The following entities are former Womco customers who were also customers of ERP: Yale University and Yale University Properties; Curtain Walls & Windows Inc.; AAIS; Barry Associates; Finkle & Sons; Nutmeg Companies; Mega Mechanical; James V. Ursini Company; West Haven Housing Authority; Buckingham & Routh Co.; and Babbidge Facilities Construction. From 2009 to 2013, ERP sent invoices to these eleven customers totaling $2,337,978.44. See generally Doc. #62-12. ERP's total business volume during this period was $7,686,959.51. Id. at 33.

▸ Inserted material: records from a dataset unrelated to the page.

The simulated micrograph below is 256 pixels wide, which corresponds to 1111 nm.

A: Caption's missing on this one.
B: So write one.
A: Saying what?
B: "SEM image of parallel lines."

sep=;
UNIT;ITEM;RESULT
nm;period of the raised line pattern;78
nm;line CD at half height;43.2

3. The Platinum Litigation & Related Criminal Charges
ERP has been involved with another lawsuit concerning its relationship with the Womco entities. In 2010, ERP was sued by an entity named Platinum Funding Services LLC ("Platinum"), who alleged that ERP was responsible as a successor entity for certain actions undertaken by Edward Petrucci and the Womco entities. See Doc. #56-36 (Platinum's complaint in Platinum Funding Services LLC v. E.R.P. Group, Inc., NNH-CV-10-6013291-S (Conn. Super. Ct. 2010)). Platinum is a factoring company that purchases accounts receivables at a discount, providing a company with liquid assets at a discounted rate while purchasing the right to collect on the purchased receivables at a later date. Platinum alleged that it entered into a factoring agreement with the Womco entities, under which Womco would sell certain of its accounts receivables to Platinum. According to Platinum's complaint, the Womco entities had breached the agreement by instructing debtors to pay Womco, and not Platinum. Platinum further alleged that the Womco entities' invoices contained exaggerations, misrepresentations, and duplications, and that Womco sometimes engaged in "pre-billing"—that is, submitting invoices to Platinum before the services were actually rendered and before the invoices were submitted to the account debtors.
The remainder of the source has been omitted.